NVIDIA / nvidia-docker

Build and run Docker containers leveraging NVIDIA GPUs
Apache License 2.0
17.17k stars 2.03k forks source link

NOTICE: Containers losing access to GPUs with error: "Failed to initialize NVML: Unknown Error" #1730

Closed cdesiniotis closed 5 months ago

cdesiniotis commented 1 year ago

1. Executive summary

Under specific conditions, it’s possible that containers may be abruptly detached from the GPUs they were initially connected to. We have determined the root cause of this issue and identified the affected environments this can occur in. Workarounds for the affected environments are provided at the end of this document until a proper fix is released.

2. Summary of the issue

Containerized GPU workloads may suddenly lose access to their GPUs. This situation occurs when systemd is used to manage the cgroups of the container and it is triggered to reload any Unit files that have references to NVIDIA GPUs (e.g. with something as simple as a systemctl daemon-reload).

When the container loses access to the GPU, you will see the following error message from the console output:

Failed to initialize NVML: Unknown Error

The container needs to be deleted once the issue occurs.

When it is restarted (manually or automatically depending on the use of a container orchestration platform), it will regain access to the GPU.

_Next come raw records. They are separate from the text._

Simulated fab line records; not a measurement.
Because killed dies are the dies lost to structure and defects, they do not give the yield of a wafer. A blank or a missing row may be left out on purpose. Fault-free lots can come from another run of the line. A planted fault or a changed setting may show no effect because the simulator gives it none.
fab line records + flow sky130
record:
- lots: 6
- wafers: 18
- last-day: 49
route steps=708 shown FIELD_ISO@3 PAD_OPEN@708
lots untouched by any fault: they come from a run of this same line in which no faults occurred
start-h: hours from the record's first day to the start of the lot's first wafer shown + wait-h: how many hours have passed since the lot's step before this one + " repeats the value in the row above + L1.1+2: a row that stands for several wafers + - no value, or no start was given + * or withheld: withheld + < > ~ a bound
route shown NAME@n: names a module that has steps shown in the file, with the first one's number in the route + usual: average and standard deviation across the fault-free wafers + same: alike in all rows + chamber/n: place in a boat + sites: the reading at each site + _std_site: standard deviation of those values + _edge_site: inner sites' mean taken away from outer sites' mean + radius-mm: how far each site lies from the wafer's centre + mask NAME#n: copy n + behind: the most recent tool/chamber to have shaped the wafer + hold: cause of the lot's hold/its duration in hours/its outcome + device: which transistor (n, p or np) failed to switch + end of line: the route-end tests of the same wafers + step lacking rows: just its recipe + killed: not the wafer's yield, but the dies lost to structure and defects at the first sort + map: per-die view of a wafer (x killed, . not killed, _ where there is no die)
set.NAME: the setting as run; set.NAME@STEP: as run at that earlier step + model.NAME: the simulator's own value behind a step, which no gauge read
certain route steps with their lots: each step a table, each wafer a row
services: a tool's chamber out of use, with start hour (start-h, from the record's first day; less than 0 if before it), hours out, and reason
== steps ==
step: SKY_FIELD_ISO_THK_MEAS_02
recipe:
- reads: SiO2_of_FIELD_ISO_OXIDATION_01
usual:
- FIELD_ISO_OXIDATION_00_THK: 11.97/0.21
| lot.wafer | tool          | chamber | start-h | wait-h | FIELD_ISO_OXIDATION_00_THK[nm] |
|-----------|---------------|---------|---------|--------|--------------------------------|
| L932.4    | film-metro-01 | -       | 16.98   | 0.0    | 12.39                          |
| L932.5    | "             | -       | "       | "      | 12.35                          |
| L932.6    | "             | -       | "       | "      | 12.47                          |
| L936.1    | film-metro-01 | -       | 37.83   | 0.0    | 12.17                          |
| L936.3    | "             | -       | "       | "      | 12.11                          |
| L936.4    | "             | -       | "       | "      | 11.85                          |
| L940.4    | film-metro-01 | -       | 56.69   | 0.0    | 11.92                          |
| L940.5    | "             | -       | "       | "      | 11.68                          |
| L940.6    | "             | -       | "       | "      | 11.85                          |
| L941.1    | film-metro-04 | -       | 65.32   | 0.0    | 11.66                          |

The issue originates from the fact that recent versions of runc require that symlinks be present under /dev/char to any device nodes being injected into a container. Unfortunately, these symlinks are not present for NVIDIA devices, and the NVIDIA GPU driver does not (currently) provide a means for them to be created automatically.

A fix will be present in the next patch release of all supported NVIDIA GPU drivers

3. Affected environments

Affected environments are those using runc and enabling systemd cgroup management at the high-level container runtime.

If the system is NOT using systemd to manage cgroups, then it is NOT subject to this issue.

An exhaustive list of the affected environments is provided below:

Note: Podman environments use crun by default and are not subject to this issue unless runc is configured as the low-level container runtime to be used.

4. How to check if you are affected

You can use the following steps to confirm that your system is affected. After you implement one of the workarounds (mentioned in the next section), you can repeat the steps to confirm that the error is no longer reproducible.

For Docker environments

Run a test container:

$ docker run -d --rm --runtime=nvidia --gpus all \
    --device=/dev/nvidia-uvm \
    --device=/dev/nvidia-uvm-tools \
    --device=/dev/nvidia-modeset \
    --device=/dev/nvidiactl \
    --device=/dev/nvidia0 \
    nvcr.io/nvidia/cuda:12.0.0-base-ubuntu20.04 bash -c "while [ true ]; do nvidia-smi -L; sleep 5; done"  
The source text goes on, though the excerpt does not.